CII suggests 10 per cent duty on capital-goods imports by refiners 

Murali Gopalan  
MUMBAI, January 4: The Confederation of Indian Industry (CII) has recommended a 10 per cent duty on equipment imports by refineries which presently enjoy zero import duty status. This levy can go hand in hand with the existing 10 per cent countervailing duty on these items, the CII adds.

The suggestion was made at a recent CII presentation to representatives of the government who are examining the issue of zero-duty on select equipment imported by refineries.

The capital goods sector has maintained that it is already manufacturing over 90 per cent of the items indicated in this list. They fear that this zero duty, if allowed to continue, will severely hit their bottomlines and weaker companies could be out of business.

The CII has reiterated that imposition of this 10 per cent import duty will, in no way, be detrimental to the interests of refineries and will, instead, promote healthy competition in the market. The overall impact in cost of new refineries will not exceed 3.5 per cent and may even be lower.

"In this competitive environment, the vendors are likely to quote competitively and the impact will be much lesser," says CII, adding that the levy would actually have a positive impact on revenue. It would also facilitate easy administration and yield revenues to the exchequer.

According to the CII, this duty can operate hand in hand with the existing deemed export benefits of special imprest licence/advance intermediate licence, the deemed exports drawback scheme, the scheme for refund of terminal excise duty in the case of fertiliser, and the special import licence at the rate of six per cent of the f.o.b. value (excluding all taxes and levies).
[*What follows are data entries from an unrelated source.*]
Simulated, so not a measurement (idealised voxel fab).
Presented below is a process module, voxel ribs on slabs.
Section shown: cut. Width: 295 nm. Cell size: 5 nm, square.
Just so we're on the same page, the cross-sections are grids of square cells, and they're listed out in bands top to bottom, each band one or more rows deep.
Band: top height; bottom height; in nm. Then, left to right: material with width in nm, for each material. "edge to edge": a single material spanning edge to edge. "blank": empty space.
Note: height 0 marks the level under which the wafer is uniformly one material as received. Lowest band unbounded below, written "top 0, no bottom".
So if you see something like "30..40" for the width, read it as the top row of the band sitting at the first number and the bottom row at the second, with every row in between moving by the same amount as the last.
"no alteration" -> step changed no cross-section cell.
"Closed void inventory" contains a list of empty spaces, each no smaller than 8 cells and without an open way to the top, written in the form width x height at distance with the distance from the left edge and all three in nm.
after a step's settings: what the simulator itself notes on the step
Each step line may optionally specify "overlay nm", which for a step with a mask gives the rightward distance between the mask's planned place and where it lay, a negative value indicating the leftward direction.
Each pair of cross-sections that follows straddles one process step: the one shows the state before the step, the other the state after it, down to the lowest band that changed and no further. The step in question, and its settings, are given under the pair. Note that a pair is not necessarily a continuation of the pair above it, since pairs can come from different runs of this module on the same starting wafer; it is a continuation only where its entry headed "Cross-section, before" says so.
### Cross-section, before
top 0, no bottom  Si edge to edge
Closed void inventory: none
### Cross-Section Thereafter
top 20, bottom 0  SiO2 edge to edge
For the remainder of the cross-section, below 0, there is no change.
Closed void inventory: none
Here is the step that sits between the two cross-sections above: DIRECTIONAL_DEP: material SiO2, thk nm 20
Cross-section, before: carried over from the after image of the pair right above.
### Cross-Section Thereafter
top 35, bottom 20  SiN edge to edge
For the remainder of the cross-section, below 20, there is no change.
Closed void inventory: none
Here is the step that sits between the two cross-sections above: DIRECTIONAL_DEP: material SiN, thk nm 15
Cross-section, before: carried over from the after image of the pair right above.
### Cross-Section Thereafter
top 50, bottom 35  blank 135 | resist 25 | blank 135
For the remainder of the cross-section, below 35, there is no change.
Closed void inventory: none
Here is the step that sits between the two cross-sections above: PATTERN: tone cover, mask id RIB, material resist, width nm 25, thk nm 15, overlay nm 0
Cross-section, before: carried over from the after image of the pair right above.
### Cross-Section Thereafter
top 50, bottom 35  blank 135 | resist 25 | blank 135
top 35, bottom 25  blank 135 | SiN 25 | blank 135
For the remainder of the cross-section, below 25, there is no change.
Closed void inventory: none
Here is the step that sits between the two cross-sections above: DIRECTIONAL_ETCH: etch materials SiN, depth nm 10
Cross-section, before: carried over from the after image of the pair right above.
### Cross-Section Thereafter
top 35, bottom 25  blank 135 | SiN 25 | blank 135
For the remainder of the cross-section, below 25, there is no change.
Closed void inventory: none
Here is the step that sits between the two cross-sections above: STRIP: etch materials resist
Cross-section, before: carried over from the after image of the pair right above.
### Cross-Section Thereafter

The other recommendations include:

  • Excise clearance under bond on the basis of physical exports instead of refunds as at present in the case of fertiliser;
  • Exemption on loading of central sales tax and octroi while comparing bids of indigenous and local suppliers. The CII has noted that the Department of Public Enterprises had recently instructed public sector units to give price preference equal to sales tax and octroi. This can be extended to the private sector also;
  • Introduction of mandatory tendering, transparent bid evaluation and public bid opening.

    The rationale for these changes, the CII states, lies in the fact that no country has zero duty on imports of capital goods which are produced locally. In principle, no industry should suffer negative protection and a tariff structure "should promote technology, manufacturing, value addition and employment within the country."

    The CII presentation specifically states that the present policy environment is only witnessing "unequal and unfair" competition which is discriminatory to indigenous industry. It also impedes the flow of fresh technology and is not conducive to technology upgradation/transfer/development.

    According to the CII, the current scenario discourages manufacturing, value addition and employment within the country. It also erodes the competitiveness of Indian industry.

    One of the biggest concerns of the capital goods industry, the CII states, is that this zero import duty could be extended to other sectors also. Order books of companies have been on the decline and are "drying up", resulting in under-utilisation of capacity. The CII has estimated that on an average, capacity utilisation was down to 50 per cent in 1996-97 and may slide further to 35-40 per cent during the current financial.

    This could lead to unemployment and adversely impact technology transfer. Due to the strong backward linkages of the capital goods sector, downstream industries, ancillaries and small and medium units would be severely hit, resulting in "supressed demand" for domestic steel, non-ferrous metals, instruments, etc.

    The CII is of the view that despite its commendable contribution to India's industrialisation, the capital goods sector finds itself at the crossroads. In 1992, customs duty on capital goods for the fertiliser sector was slashed to zero from 15 per cent. The domestic capital goods industry was granted deemed export status and a 15 per cent price preference to compensate them for the cost disadvantage.

    However, in May 1995, this price preference was withdrawn even though the factors contributing to cost disadvantages remained. After hearing out the plea by industry, the committee of secretaries recommended a 14 per cent price preference. However, while this was being thrashed out for the fertiliser sector, the refining industry got a shot in the arm through zero import duty on certain equipment.

    As things stand today, there are 45 broad heads of equipment which qualify for zero import duty though local industry manufactures nearly all of them. The only difference is that the government has imposed a 10 per cent countervailing duty which can be claimed as Modvat credit.